SEEDING SYSTEM EXPLAINED
Why do we have a seeding system?
The reason for the seeding system is to eliminate, as far as is possible, the chances of a faster driver being held up by a slower driver on a competitive stage. How does it do this?
It does this by ascertaining the speeds of all drivers, relative to all other drivers, and ranking them in order of speed, not results. This is done on the basis of stage times set in ARC events, over a driver’s last three rounds.
Simple in principle, but how is the co-efficient calculated?
The mathematical process by which the seeding co-efficient, also known as the “Driver Performance Index” (DPI), is calculated is a complex one.
- It starts with establishing a “Stage Performance Index” (SPI) for all competitors for all competitive stages in ARC events. The SPI is calculated by dividing the fastest competitive stage time by the stage time of the driver for whom you are calculating the SPI. This will result in a value of less than 1, except that the SPI for the driver who recorded the fastest stage time will be 1. A driver who takes twice as long to complete a stage as did the driver who recorded the fastest stage time will have a SPI of .5000.

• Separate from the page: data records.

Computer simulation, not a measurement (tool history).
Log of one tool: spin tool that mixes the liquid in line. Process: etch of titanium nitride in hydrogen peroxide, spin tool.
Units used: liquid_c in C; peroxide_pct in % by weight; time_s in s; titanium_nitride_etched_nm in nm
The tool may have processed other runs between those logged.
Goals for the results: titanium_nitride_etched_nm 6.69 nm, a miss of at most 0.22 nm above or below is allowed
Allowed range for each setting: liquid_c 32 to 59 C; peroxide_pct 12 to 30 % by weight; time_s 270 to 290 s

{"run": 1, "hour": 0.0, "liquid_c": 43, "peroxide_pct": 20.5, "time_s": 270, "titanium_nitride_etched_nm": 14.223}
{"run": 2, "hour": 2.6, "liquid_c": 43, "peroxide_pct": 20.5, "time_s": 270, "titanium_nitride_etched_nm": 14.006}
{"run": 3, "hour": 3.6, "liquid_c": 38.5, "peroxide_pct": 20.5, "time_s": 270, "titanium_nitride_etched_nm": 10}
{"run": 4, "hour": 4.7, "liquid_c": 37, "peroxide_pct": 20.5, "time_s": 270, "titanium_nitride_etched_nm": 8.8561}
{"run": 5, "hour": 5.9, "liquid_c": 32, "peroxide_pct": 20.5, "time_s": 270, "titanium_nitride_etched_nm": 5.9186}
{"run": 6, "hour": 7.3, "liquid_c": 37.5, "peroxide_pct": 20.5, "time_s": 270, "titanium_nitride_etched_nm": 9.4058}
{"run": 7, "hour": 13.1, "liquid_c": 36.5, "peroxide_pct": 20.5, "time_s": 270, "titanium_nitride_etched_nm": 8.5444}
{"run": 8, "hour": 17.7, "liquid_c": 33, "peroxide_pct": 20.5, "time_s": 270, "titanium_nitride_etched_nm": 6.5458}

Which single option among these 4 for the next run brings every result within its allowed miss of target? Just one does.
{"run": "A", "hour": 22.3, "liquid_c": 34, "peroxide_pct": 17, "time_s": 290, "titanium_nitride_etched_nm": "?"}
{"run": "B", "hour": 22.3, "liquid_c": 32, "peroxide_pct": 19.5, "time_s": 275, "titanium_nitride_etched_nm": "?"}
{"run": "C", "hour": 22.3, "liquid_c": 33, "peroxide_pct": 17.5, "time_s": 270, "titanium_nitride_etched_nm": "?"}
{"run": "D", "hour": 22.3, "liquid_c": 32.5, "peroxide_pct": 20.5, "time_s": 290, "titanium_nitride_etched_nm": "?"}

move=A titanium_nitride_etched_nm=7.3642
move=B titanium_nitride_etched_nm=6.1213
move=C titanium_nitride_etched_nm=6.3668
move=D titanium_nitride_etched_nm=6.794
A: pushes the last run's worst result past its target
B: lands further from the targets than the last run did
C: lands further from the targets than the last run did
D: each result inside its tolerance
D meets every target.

- From the SPIs an “Event Performance Index” (EPI) is calculated. The EPI for a particular competitor is the average of the “best two thirds” of his/her SPIs. By effectively discounting the worst third of a drivers SPIs, the likelihood of an unrepresentative time, where a driver might for example have been caught behind a slower vehicle or had a puncture, are all but eliminated. This gives a truer indication of a driver’s typical speed.
- An EPI will only be calculated from an event when a competitor has completed a minimum of six competitive stages. Again, this ensures as far as is possible that only representative data is used as a basis for determining seeding positions.
- From the EPIs is calculated the Driver Performance Index which is the average of the best two of the last three EPIs.
The seeding system is not skewed by poor performances which are not typical of the driver, as the worst 30% of his/her performances are discarded.
Event Performance Indices are only valid for two years. This ensures that drivers are seeded on the basis of their current form against current competitors, and not on the basis of their performance five or more years ago against drivers no longer competing.
By using only a competitor’s last three events, the system is capable of reacting quickly to cases where, for example, a competitor upgrades his/her car and suddenly becomes much quicker.
It is not necessary for a driver to be a finisher in order to get an Event Performance Index. So long as he completed six competitive stages throughout the event, an EPI will be calculated. Seeding is based on ability to drive fast, not on ability to nurse slow machinery through to the finish.